How To – Setting up and repairing the back of a pendulum clock

Ok so Im doing another “how to” article to rob myself of work for some reason. Frankly, I like doing them and I get emails from people mid project seeking advice on these articles which often leads to good reviews or work so its all good fun.

To demo Im using a movement from the turn of the 19th century are quite robustly engineered. They have barrel pinion gears comprising of bars set between two disks. On a cast or cut pinion gear damage is pretty terminal dead parrot, however, these barrel pinion gears can be remade – Ive done quite a few. Its a good thing because these clocks are the sure fire stars of the future. Their art nouvau influenced modernism reflects Edwardian britian beatifully and they will only increase in value from a rissible low at the time of this article. Anyway thats what we are dealing with for this explanation on setting up the back of the clock and replacing the leaf spring.

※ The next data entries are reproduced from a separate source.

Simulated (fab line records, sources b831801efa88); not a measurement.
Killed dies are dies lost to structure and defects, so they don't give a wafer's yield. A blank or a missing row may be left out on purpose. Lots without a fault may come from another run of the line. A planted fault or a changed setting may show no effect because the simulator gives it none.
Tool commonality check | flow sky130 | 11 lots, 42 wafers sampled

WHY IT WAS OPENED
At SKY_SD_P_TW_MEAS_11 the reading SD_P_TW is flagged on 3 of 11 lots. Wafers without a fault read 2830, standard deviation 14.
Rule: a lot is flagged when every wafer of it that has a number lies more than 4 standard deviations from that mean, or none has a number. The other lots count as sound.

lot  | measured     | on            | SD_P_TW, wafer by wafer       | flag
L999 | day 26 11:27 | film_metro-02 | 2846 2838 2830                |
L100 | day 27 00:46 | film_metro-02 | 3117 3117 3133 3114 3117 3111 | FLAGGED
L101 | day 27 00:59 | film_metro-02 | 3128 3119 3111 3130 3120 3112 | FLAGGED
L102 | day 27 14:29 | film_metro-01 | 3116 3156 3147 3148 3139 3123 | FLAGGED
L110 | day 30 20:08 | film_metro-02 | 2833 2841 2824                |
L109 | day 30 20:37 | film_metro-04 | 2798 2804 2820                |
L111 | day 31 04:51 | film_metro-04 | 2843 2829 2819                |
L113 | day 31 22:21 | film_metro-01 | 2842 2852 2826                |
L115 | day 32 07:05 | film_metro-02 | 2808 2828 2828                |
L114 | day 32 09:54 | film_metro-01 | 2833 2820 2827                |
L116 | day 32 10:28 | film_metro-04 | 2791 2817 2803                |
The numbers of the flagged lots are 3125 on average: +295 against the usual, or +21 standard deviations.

Heres the clock in all its glory. For sale at the moment as it happens!. Sorry thats a bit Quentin Wilson…back to James May delivery…





So what Ive done here is numbered each of the areas you need to pay attention to if your clock has stopped and what each thing does in the process.

  1. The pallet mounting assembly and fixing. You can only see the butterfly fixing bit in the photo but thats all you will be playing with. Each of the screws you can see can be loosened. When you do this the play in the fixing allows the butterfly to move a bit. This is to allow the distance between the pallets and the escapement cog teeth to to set finely at just the right height. As pallets wear the distance increases and the setting of the butterfly needs to be adjusted. See? easy!.
  2. The pendulum spring. Right you have to know what this does. It twangs the pendulum. I cant be **rsed to explain the recoil physics, almost frictionless carbon iron steel lattices, and the laws of Newtonian motion. As far as you are concerned it “twangs” the pendulum making its passage slightly more abrupt at each end of its swing. If twang has been lost the effect of this is that the spring starts to give the swing more friction and it wont stay in perpetual motion on the power input it gets from the paddles that push the pendulum sorry the crutch rod. In english this means they need changing from time to time. If the spring is kinked its knackered and get a new one. If the pendulum snakes when it swings check for a physical break in one side or a fracture in the spring – any of that at all and then its a replacement job.
  3. The pendulum crutch. For some reason clocks end up with poorly fitting pendulum crutches. The fit between the crutch legs and the pendulum rod should be just right. If you can hear a physical click as the crutch pushes the pendulum on each stroke then its not tight enough. A little bit of noise is ok but not a clack sound where the crutch is moving 20% of the pendulum rods diameter each side. You want it to be snug enough so that the rod is connecting for the longest time possible through the swing BUT MUST NOT RUB. If you need oil on it to make it work its wrong – it should work dry.

Any questions email me. Once youve done all this you might find the clock runs fine but only if you put a wedge on one side to take it off the horizontal. Theres a way of setting the beat on a clock I will cover in a later article that shows you how to simply adjust the pendulum assembly to allow for proper operation on an uneven / angled surface.

If its any more than these things to get your clock going then I operate a repair by post service that is very popular on all types of clocks. This is with the exception grandfather clocks although I do those if you are prepared to take off and send me the head, pendulum and weights.

I hope this article helped you understand your clock a little bit more and maybe even revived a recent acquisition of yours.